Erin Murphy Literary Agency about her dual career as an agent and a YA author. Thanks for taking the time to share your insight with us, Joan!
AYAP: Which came first: agenting or writing? Can you tell us about your journey from one to the other?
AJP: I have been writing seriously with an eye toward publication since 2003, so that was definitely my first role in publishing. In 2009 a career turn made it possible for me to consider other “day job” opportunities, and I decided to take the leap into becoming an agent as well. It was one of the best decisions I’ve ever made!
AYAP: If you had to choose between being an agent and an author, which would you choose and why?
AJP: I really couldn’t choose just one. The two jobs fit different sides of my interests and personality, and I wouldn’t have it any other way. I also like how the two sides of my career each inform the other—I’ve learned a ton about writing from being an agent, and my agenting is certainly stronger for being a writer as well. Plus, it keeps life fresh, exciting, and never dull.
AYAP: Because of the knowledge you gain as an agent, do you find yourself writing toward trends?

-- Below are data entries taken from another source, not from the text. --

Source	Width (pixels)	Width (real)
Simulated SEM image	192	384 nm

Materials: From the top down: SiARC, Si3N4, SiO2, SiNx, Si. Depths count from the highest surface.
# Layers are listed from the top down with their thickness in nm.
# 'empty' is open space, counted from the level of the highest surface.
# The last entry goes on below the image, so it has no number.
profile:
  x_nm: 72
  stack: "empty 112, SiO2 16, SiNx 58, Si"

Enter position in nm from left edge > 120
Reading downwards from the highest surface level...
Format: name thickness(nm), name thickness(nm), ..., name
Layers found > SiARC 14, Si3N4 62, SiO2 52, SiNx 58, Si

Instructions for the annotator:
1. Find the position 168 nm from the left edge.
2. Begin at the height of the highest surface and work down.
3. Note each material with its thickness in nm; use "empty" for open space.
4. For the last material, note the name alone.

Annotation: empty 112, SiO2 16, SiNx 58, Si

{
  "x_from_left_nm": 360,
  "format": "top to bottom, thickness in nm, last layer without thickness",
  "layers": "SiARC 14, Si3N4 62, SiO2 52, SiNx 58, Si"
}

AJP: I think writing toward a trend is a dangerous thing to do for anyone; I’m a firm believer in writing toward your passion, telling the story only you can tell. That’s my advice to my clients and it’s what I try to live by as well. With that said, I think there’s a certain level at which knowing the market and having a sense of what is broadly publishable (in terms of topic and idea, etc.) probably informs the way stories tend to come together in my head. Though I suppose in some way or another that’s true of all of us along the publishing path, isn’t it?
AYAP: Are you more editorial as an agent because you're also a writer?
AJP: I certainly am an editorial agent; these days a book has to increasingly be brought along to a pretty solid place before it can make it through a publisher’s acquisition meeting. So I definitely find myself diving right in there with an author to help get the work as strong and tight as we can before sending it out into the world. I love that part of my job!
AYAP: How do you avoid hearing your own writing voice when you read client manuscripts?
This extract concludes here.